List comprehension using take

76 views Asked by At

I am having trouble understanding they way the next two lines of code work.

ghci> take 6 [[(i,j) | i<-[2,4]] | j<-[1,3,5]]
[[(2,1),(4,1)],[(2,3),(4,3)],[(2,5),(4,5)]]

ghci> take 6 [[(i,j)] | i<-[2,4], j<-[1,3,5]]
[[(2,1)],[(2,3)],[(2,5)],[(4,1)],[(4,3)],[(4,5)]]

I understand what take does but i dont understand the difference between the two lines and the order of the iterration and what the paranthesis do for the code. I am new at Haskell sorry if my question is easy.

2

There are 2 answers

1
willeM_ Van Onsem On

The difference is not in the take, the difference is the list comprehension. The first one has two list comprehensions, with j <- [1,3,5] the outer list comprehension:

--      vvvvvvvvvvvvvvvvvv inner list comprehension
take 6 [[(i,j) | i<-[2,4]] | j<-[1,3,5]]

whereas the latter has one list comprehension, since j <- [1,3,5] is the second "generator" in the list comprehsnion, that is the "inner" generator.
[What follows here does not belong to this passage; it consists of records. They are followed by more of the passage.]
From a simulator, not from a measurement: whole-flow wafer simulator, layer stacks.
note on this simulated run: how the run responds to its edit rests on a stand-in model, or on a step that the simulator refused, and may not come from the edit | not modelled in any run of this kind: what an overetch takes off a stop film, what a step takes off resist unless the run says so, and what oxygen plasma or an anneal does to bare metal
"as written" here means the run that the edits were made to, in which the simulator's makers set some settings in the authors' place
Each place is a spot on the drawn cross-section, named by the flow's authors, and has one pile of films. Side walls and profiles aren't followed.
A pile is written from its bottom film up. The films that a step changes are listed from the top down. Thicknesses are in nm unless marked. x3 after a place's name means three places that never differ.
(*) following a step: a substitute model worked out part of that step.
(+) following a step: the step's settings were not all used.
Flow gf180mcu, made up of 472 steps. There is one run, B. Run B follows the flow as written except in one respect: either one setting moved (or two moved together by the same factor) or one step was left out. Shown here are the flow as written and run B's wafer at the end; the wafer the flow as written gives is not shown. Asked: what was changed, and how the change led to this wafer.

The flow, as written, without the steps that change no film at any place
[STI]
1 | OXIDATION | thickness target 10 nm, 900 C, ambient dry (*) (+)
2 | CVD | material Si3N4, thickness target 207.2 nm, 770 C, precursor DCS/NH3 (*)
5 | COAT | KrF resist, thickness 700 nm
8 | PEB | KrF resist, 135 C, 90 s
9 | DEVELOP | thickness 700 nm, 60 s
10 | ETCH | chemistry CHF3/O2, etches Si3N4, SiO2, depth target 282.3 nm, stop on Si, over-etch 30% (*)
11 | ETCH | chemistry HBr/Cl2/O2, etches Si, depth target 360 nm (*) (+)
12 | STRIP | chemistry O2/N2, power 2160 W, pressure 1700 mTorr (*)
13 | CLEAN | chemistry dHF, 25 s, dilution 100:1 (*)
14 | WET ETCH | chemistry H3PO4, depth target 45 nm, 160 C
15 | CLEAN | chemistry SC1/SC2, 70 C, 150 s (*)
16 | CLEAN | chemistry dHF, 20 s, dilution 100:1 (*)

This thus means that in the first one, the i is the fastest changing variable, and j only changes after i is fully exhausted, whereas for the second one, it is the opposite way.

If we thus would convert it to some generator syntax in Python, it would look like:

# first example
def inner(j):
    for i in [2,4]:
        yield (i, j)

for j in [1,3,5]:
    yield inner(j)

# second example
for i in [2,4]:
    for j in [1,3,5]:
        yield [(i, j)]

so this means the order how the same elements are generated changes.

0
Ben On

Firstly, take 6 is totally irrelevant here. Neither of your list comprehensions evaluates to a list with more than 6 elements, so you're just getting the whole list in either case.

Your second example is structurally simpler, so I'm going to walk you through it first:

[[(i,j)] | i<-[2,4], j<-[1,3,5]]

Translating the pieces of this into English descriptions goes something like this:

  1. [ <expr> | ... ] means "A list of all possible elements of the form <expr>"
    • the ... part has to define the variables that are used in <expr> and what possibilities they can range over for this to be meaningful, of course
  2. In this case the <expr> is [(i, j)]; that is a list containing one element, where that element is a tuple/pair, and the 2 members of that pair are i and j. The parentheses in (i, j) are part of the tuple syntax, they have nothing to do with the list comprehension
  3. i <- [2, 4] means "where i is an element of the list [2, 4]
  4. j <- [1, 3, 5] means "where j is an element of the list [1, 3, 5]"
  5. The , between the i <- ... and j <- ... parts might simply translated "and", but more precisely it means that every possibility of the generator on the left will be paired with every possibility of the generator on the right.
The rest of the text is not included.